It is almost impossible for those of us of later generations to imagine the trauma that mechanisation caused at the time. The cavalryman of the 193O's was fiercely proud that he was the inheritor of a tradition of excellence and chivalry stretching back to the medieval knight and legend. In spite of the mawkish excesses of some writers, he had a genuine affection for even the most refractory of his mounts. To this already charged atmosphere were added the bitter controversies between the advocates of the horse and the tank.

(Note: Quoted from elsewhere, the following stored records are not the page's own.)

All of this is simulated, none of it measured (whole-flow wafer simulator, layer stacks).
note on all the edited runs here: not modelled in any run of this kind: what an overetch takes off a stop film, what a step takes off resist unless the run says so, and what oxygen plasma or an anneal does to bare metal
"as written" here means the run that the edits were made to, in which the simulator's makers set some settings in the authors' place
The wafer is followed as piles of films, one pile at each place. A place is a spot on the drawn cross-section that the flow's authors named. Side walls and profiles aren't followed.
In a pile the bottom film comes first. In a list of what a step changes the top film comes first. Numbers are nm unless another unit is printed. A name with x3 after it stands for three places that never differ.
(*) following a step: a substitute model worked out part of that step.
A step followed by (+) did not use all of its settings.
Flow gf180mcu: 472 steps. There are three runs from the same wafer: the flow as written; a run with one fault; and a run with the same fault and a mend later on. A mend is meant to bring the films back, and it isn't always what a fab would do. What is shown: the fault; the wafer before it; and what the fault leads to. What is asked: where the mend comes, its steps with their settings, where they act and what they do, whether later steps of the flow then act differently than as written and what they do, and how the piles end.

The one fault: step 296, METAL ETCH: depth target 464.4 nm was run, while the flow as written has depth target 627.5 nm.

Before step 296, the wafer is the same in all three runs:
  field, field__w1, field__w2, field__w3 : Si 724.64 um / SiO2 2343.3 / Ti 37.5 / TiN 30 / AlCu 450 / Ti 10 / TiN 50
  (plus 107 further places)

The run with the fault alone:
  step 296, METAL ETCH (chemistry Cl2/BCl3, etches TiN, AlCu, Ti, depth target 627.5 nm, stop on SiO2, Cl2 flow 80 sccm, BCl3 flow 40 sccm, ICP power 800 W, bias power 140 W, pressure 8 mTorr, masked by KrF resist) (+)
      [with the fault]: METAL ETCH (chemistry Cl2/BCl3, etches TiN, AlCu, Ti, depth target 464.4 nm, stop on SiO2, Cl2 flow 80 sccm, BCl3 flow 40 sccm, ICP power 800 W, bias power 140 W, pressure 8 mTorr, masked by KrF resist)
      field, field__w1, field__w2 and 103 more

As late as 1922 the 7th Hussar, Field-Marshal Earl Haig, with all the authority of the victorious commander-in-chief of the First World War, could say in a RUSI lecture "I am all for using aero planes and tanks, but they are only accessories to the man and the horse, and I feel sure that as time goes on you will find just as much use for the horse- the well-bred horse - as you have ever done in the past".
It is easy to be critical now, but in those days the arguments must have appeared more nicely balanced. In 1934 the Inspector of Cavalry had been asked, "to select a cavalry regiment to carry out an experiment in mechanisation to replace horsed cavalry". This unwelcome honor fell to the 3 rd Hussars, but true to their traditions, they decided, "the only course was to give the experiment a real and whole hearted trial".
During 1936 only "A" Squadron was converted and then only to the 15 cwt boxcar. It was not until 1937 that the first troops of tanks arrived and even by the Munich crisis of September 1938 there were only enough to equip one squadron; the rest of the Regiment had to train with flags and trucks.
In 1927 the 7th Hussars were equipped with 14 six-wheelers to reduce the weight on the horse from 20 to 18 stone and to carry the eight Vickers machine-guns. Soon after this, two Austin Sevens were issued for reconnaissance. However, it was not until May 1936 in Egypt that the order to mechanize was given. Like the 3rd, the 7th Hussars decided to make the best of it.
The other ranks were given the option of transferring to un-mechanised regiments; it says much for the esprit de corps that only 16 out of 531 did so. The conversion was complete by January 1937.
"It was the end of an era"
Life was centered round the horse: for 365 days a year he had to be watered, fed, mucked out, groomed and exercised; likewise in sport, from polo to tent pegging. So much has been lost; but the Regiment, free now to lock up its tanks in garages for days at a time, is able to take part in an even wider variety of adventurous sports. The horse has gone, except for recreation, but the spirit of the Cavalryman lives on.